In a roundabout way, we discuss Christina Aguilera’s recent conversion to photogenic sex goddess.

“I think each person has the right to express themselves the way they wish,” Shakira says diplomatically. “That’s what I like about this country: the right to freedom. But for me, there is a fine line between being sensual and sexual. From the N to the X there are, like, 10 or 11 letters, a pretty long distance, and I want to stay on this side, close to the N.

“Also, I don’t want the emphasis to be on sexy, because being a singer is so much more than that. I want to provoke thoughts, not simply lust. I don’t want to sound cheesy, but I do feel it is important to relay such messages to the world.”

* * * * *

IT IS NOW 11 o’clock at night, backstage at Toronto’s Air Canada Centre. As the final chords of “Whenever, Wherever” still ring out across a cheering crowd, Shakira has already fled the stage and been spirited into a waiting car. She is tired and she needs sleep. Her parents, who are always by her side, cosset her protectively. En route back to the hotel, she turns to Blender.

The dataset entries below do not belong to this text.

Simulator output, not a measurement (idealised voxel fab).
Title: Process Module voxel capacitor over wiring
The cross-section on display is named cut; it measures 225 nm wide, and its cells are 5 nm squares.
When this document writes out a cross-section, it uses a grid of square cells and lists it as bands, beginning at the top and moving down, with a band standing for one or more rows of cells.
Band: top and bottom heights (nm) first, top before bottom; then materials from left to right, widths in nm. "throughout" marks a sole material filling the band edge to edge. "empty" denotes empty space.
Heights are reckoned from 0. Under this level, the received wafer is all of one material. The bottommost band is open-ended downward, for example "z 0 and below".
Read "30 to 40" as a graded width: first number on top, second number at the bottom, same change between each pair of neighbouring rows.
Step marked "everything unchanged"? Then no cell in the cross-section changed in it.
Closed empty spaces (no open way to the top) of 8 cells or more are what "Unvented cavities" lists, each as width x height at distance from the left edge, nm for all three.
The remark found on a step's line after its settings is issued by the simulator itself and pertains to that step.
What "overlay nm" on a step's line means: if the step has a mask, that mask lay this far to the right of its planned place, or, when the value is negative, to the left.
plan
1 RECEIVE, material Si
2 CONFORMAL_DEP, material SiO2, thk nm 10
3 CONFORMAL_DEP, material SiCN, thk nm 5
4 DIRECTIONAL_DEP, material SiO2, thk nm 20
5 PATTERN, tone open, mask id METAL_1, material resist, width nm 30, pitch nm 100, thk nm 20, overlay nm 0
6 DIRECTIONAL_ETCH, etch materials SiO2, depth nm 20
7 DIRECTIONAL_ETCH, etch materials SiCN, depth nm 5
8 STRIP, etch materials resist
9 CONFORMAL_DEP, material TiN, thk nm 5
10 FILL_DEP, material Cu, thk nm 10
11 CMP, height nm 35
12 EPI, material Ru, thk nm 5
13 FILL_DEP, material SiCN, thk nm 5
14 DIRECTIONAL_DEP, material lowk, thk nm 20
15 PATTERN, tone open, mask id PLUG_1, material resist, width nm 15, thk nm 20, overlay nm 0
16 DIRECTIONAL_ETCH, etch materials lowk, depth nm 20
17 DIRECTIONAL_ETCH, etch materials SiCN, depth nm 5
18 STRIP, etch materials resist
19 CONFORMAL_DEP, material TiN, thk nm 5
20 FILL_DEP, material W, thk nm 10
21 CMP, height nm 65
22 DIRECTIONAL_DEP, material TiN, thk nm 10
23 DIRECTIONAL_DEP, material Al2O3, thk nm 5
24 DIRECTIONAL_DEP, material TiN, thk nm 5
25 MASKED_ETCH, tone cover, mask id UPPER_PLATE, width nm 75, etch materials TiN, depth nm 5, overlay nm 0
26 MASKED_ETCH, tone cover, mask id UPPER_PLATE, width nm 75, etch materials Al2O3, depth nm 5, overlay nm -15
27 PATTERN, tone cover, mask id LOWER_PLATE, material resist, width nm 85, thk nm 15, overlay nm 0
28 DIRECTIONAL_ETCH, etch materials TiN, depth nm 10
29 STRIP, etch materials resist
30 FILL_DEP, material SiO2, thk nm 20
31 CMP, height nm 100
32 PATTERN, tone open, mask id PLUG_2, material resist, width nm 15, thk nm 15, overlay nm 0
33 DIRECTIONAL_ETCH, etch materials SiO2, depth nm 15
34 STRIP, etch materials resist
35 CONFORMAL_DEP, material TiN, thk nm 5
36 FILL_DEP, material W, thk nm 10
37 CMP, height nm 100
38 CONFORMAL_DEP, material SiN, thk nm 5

“I have been thinking about our conversation,” she says, “and there is more I want to add, more I want to tell you. May we speak in the morning?”

But then morning comes, and with it a belated realization: Today is a day off. Shakira’s mother wants a new fur coat, and the entire Mebarak clan is famously good at shopping. Plus, Shakira really wants to go to the movies. Any further philosophical musings with Blender have to be put on indefinite hold. Harry Potter is beckoning, and the blond pop goddess loves Harry Potter.

“I like the girl in it,” she says, beaming. “She is so capable, so strong, and a control freak.” The beam becomes incandescent. “Just like me.”